Don’t Tell, Don’t Ask

Postaday for June 1st: Truth or DareIs it possible to be too honest, or is honesty always the best policy?

I have no patience for people who are proud of the fact that they “tell it like it is.” You know, letting her know that the dress does make her butt look huge. Or, being honest, telling his buddy that his band sucks. But that’s not really “honesty,” is it? It’s opinion, and why does it need to be said at all? And if one really does want to hide behind “I’m just being honest!” then why doesn’t one truly be honest and “tell” everything: “Hey Larry, your band sucks, and I was raised with no formal musical training, the bands I respect are hated by the vast majority of decent people, and my opinions on most things are born from withering self-hatred and a seriously abysmal IQ.”
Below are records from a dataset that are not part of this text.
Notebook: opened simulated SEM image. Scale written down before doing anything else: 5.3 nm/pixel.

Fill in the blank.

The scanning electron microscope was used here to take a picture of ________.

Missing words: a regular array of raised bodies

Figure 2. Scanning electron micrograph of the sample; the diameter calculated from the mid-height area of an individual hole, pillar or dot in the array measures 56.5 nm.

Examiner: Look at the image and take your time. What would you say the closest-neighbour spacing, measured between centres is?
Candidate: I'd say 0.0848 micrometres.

If you wife asks you, “does this dress make my butt look big?” she’s not asking for you to be honest about the size of her back side. She wants to know if she’s going to catch sight of herself, during a vulnerable moment, reflected in a window or nearby mirror. She wants to know if she can carry herself with confidence in an environment built to tear her down just for trying to look nice. You want “just to be honest”? Then answer the real question. Tell her you can’t really decide unless you see her without the dress on first, and you’ll have to take your own pants off in the meantime, just to be fair.

Opinion aside, in my opinion, truth is relative, if only in terms of language and context. There’s philosophical truth (’beauty,’ according to Keats) and maybe even universal truth (Newtonian, Einsteinian, or otherwise) but for everything else, it’s all relative. What’s that mean? It means sometimes it’s ‘dishonest’ to ask a question in the first place, and so any answer is appropriate, whether it’s the truth or not.

Someone asks you if did drugs when you were a kid. Who’s asking? Why is it his business to ask? Is he asking for rhetorical purposes, to make a point about your lack of judgment and class? Screw that guy. Say, “No.” Don’t even bother saying, “none of your beeswax, Bert.” People will take your “honesty” and re-contextualize it to make you look dishonest.

“Hey, I asked Dale if he did drugs as a kid. He told me he did! Can you believe we’ve got a junkie working here!” And now, because you smoked one joint at a party when you were 19, you’re the company drug fiend.

No thanks. Everyone has a right to privacy, and I do not cotton to the idea that “you wouldn’t complain if you had nothing to hide.” That’s BS. Because everyone has something to hide, so why should someone else get to create the context where my secrets are on display but his aren’t?

“I don’t have anything to hide.” Bert says. It has been my experience, every single time, that the person who says that has the most to hide— and is incredibly adept at changing contexts.